The Information’s Amir Efrati calls the 2012 incident where Google had Acer cancel a smartphone developed with Alibaba a potential “smoking gun” in Europe’s investigation into Google’s Android business.
According to an inside source consulted by Efrati, Google’s legal defense team is keenly aware that the incident could be used to prove that Google abused its dominant position in the mobile OS market.
Here’s how events unfolded back in September 2012.
Acer teamed up with Chinese e-commerce giant Alibaba to develop a smartphone called CloudMobile A800 that would run the Aliyun operating system.
According to Alibaba, Aliyun was a Linux-based operating system that had nothing to do with Android, except for using a number of open source libraries from Android.
Google said that Aliyun is actually an Android fork and reportedly forced Acer to cancel the device at the literal last minute – journalists showed up at the press event where the phone was supposed to be launched only to be told it was cancelled.
According to Reuters, Google threatened Acer with the withdrawal of its license to use Android. The justification was that Acer was a member of the Open Handset Alliance, whose terms specifically banned members from shipping devices based on Android forks.
A public exchange of accusations between the then head of Android, Andy Rubin, and Alibaba executives followed. Rubin said that Aliyun was an Android fork in disguise and even accused Alibaba of piracy; meanwhile, Alibaba countered by saying that it wanted to create an operating system that was truly open, unlike Android.
The potential fallout
In 2012, Google managed to get Acer back in line, and the incident was quickly forgotten. But the European Commission is unlikely to forget, or forgive.

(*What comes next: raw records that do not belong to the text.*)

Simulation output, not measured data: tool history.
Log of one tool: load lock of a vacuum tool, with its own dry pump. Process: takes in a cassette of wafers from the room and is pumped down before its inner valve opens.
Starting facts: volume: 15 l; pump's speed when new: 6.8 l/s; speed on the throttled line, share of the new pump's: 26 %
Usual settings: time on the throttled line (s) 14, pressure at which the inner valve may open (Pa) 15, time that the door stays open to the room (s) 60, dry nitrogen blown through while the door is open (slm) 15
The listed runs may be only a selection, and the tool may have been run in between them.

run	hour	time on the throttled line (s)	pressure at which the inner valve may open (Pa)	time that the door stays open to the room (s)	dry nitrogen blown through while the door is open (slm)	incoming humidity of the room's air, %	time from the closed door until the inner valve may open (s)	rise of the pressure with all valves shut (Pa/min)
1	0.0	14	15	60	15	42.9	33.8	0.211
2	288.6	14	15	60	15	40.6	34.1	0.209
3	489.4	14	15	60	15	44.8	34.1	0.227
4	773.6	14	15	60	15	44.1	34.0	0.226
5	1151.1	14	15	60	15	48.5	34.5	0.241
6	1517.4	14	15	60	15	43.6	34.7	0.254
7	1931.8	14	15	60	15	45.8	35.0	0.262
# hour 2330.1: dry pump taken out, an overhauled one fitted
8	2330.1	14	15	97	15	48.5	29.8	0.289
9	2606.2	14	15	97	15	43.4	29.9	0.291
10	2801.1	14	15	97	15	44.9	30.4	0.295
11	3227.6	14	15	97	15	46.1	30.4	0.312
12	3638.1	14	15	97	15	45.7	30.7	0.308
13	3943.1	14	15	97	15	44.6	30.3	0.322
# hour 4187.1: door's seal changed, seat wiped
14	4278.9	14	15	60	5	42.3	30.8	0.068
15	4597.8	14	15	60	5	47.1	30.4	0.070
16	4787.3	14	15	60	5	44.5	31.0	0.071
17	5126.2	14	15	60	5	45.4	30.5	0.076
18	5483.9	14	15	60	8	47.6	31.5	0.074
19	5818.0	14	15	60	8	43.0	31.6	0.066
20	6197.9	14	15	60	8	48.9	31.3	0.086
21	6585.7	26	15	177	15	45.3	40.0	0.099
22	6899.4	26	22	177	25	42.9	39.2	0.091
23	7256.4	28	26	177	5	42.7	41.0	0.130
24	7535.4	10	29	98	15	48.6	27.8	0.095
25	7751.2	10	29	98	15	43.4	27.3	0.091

Google is worried that the Acer-Alibaba affair will be used to surface a precedent – in the 2000’s, Microsoft was penalized by the European Commission for preventing manufacturers from pre-loading computers with browsers other than Microsoft’s Internet Explorer. In 2016, the European Commission could find that Google broke antitrust regulations in a similar way.
Google is already facing a record $3.4 billion fine over its Search practices, but the Android investigation is a separate charge. If found guilty, the company risks a hefty financial penalty, but the real risk is that Google will have to make major changes to the way it runs Android.